For the record, Stephen Dorff, considerably more charismatic than usual, plays Leon, the head of the Deuces, a gang he formed to protect his side of the block, after his little brother, Allie Boy, OD'd on smack back in 1955. Now it's 1958, and antagonisms are about to bust loose again. Marco (Norman Reedus), the dealer who got Allie Boy hooked, is preparing to leave jail, and he's mobilizing the Vipers -- who control the other side of Leon's street -- to wipe out the Deuces.
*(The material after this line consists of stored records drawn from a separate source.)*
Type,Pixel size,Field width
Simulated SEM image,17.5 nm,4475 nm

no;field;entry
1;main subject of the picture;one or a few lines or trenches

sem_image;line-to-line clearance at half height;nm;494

Marco has a dual motivation. First, he wants revenge on Leon, who he assumes ratted him out to the cops on the Allie Boy rap; and second, he plans on moving drugs into the hood on a much heavier basis than before, thanks to the sponsorship of the local mob boss, Fritzy (Matt Dillon). Even before his prison release, he starts giving orders to craven junkie Jimmy Pockets (Balthazar Getty), who also happens to run the Vipers. In the midst of all this, quite predictably, there is a Romeo and Juliet/West Side Story romance: Leon's not-very-bright younger brother, Bobby (Brad Renfro), falls in love with Annie (Fairuza Balk), sister of Jimmy Pockets.

Dorff is more convincing here than he was in the first Blade film. And Balk is always fun to watch. The filmmakers seem to have gone berserk mining The Sopranosfor the cast. While Drea De Matteo and Louis Lombardi are used well, it's impossible to look at Vincent Pastore as the local priest without a giggle: "Father Big Pussy."

The whole affair has a distinctly faux '50s feel to it. That is, none of the principals involved is old enough to actually remember the period, and smart money bets that their research more or less consisted of multiple viewings of Grease, which they apparently mistook for a documentary. And a plot hinging on the notion that smack dealers were preying on teenagers in white gang neighborhoods in 1955?

Kalvert gooses things up with some visual tricks but there's not much he can do to camouflage how threadbare the script is.